News & Media
minivan submerged in floodwaters in neighborhood
Robert LeBlanc / Getty Images

New Flood Rates Debut Oct. 1 Unless Congress Acts

The Biden administration doesn’t plan to stop FEMA’s “Risk Rating 2.0” from going into effect, leaving Congressional leaders to decide. NAR backs the new structure that charges by individual home rather than flood zone, but it’s facing opposition from other real estate groups.

WASHINGTON – Flood insurance is an unusual problem for lawmakers because it doesn’t break along party lines. In general, representatives from coastal states oppose any change that raises rates, while landlocked state representatives do not.

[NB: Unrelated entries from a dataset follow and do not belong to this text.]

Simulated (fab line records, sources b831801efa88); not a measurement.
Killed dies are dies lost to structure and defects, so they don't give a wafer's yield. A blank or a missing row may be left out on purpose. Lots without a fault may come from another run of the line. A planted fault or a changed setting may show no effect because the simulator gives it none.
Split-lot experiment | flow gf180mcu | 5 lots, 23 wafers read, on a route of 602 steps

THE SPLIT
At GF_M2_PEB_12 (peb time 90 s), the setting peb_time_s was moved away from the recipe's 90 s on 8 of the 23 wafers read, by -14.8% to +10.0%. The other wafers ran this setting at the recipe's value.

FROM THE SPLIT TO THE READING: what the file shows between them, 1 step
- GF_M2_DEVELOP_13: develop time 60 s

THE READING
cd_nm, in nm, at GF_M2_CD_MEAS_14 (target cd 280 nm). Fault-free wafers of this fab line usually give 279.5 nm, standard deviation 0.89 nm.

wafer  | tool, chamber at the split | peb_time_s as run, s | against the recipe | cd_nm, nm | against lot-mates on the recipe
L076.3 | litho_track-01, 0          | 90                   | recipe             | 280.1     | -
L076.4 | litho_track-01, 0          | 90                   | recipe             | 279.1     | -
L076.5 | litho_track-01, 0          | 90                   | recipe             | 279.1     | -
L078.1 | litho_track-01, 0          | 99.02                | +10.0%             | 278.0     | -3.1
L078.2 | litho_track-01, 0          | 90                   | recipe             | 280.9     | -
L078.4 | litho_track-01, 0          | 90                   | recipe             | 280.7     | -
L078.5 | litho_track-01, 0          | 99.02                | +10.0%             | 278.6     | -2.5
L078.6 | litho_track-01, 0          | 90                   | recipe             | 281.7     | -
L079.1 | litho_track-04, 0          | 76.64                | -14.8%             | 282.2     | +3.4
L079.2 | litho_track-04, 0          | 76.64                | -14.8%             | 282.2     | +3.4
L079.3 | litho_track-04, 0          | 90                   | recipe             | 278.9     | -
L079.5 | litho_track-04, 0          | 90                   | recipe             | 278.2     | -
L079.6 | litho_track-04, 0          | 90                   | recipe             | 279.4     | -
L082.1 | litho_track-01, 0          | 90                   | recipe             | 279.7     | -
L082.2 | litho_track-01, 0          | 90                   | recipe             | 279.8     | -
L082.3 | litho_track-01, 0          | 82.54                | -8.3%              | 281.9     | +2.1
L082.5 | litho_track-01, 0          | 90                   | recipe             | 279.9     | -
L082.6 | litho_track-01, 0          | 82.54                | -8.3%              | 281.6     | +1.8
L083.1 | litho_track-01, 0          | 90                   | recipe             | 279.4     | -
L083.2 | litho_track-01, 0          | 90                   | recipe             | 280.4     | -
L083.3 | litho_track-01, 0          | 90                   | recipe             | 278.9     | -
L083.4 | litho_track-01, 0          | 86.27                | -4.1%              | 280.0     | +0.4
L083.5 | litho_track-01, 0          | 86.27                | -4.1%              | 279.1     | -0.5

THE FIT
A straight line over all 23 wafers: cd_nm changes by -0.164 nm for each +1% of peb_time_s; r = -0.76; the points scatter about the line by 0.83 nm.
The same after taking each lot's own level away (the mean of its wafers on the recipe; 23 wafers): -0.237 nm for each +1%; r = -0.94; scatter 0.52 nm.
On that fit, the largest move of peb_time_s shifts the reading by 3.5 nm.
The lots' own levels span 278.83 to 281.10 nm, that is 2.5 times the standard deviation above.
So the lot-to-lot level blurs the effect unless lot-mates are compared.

The Federal Emergency Management Agency (FEMA) oversees the National Flood Insurance Program (NFIP), and it has been planning a new way to levy flood policy fees for a few years. That new system currently goes into effect on Oct. 1. A major difference of the new pricing policy, called Risk Rating 2.0, is that homeowners in a single flood zone who currently pay the same rate will find that each policy is individually priced based on other factors, such as changes made to the home that help mitigate potential flood damage. FEMA says 2.0 more accurately assesses a home’s flood risk.

The National Association of Realtors® (NAR) supports the change, though other housing groups do not.

“NAR supports FEMA’s Risk Rating 2.0 reforms and its current timeline for implementation,” Realtors spokesperson Patrick Newton told Politico. “These reforms are phased over time and will provide policyholders with more accurate, risked-based flood insurance rates.”

Neither FEMA nor the Biden Administration is backing down so far, and opponents have turned to Congress for help. In the House, 38 House representatives recently asked congressional leaders to postpone implementation and hope to include a delay in bills expected to pass this month.

NFIP senior executive David Maurstad says any delay would be unfair, largely because about 1 million current policyholders will see their rates drop. Overall, FEMA says about 19.8% of homeowners would see lower flood insurance costs, 68.1% would see no change or, at the least, a yearly increase of less than $120. However, 7.8% would see their premiums rise by $120 to $240 per year, and 4.2% would pay a new premium greater than $240 per year.

Risk Rating 2.0 is the biggest change for NFIP since the 1970s. It will impact new flood policies issued after Oct. 1 – such as those paid by new homebuyers – and it will affect current homeowners when it comes time to renew their flood insurance policy. Those who benefit from lower rates under Risk Rating 2.0, however, will be able to request that lower rate.

Lawmakers opposing the change point out various concerns, but a big one is that NFIP can raise rates no more than 18% per year – an amount they say is too high.

According to Politico, the 38 House members sent a letter to Speaker Nancy Pelosi and Minority Leader Kevin McCarthy. In it, they said, “There are serious implementation questions surrounding Risk Rating 2.0 … Our constituents and those involved in implementing FEMAs rate hikes need more time to get the answers they deserve.”

Within the real estate industry, opinions are divided. While NAR backs the change, other groups, such as the National Association of Professional Insurance Agents, say their industry isn’t prepared for Oct. 1 changes, citing operational problems. The American Property Casualty Insurance Association cited problems but didn’t call for an actual delay.

However, 16 groups – including the National Association of Mutual Insurance Companies, the Association of State Floodplain Managers and the Natural Resources Defense Council – don’t want a delay. They generally agree that Risk Rating 2.0 is “more accurate and more equitable, and that providing property owners with more information on their full risk rates was critical to improving flood mitigation,” according to Politico.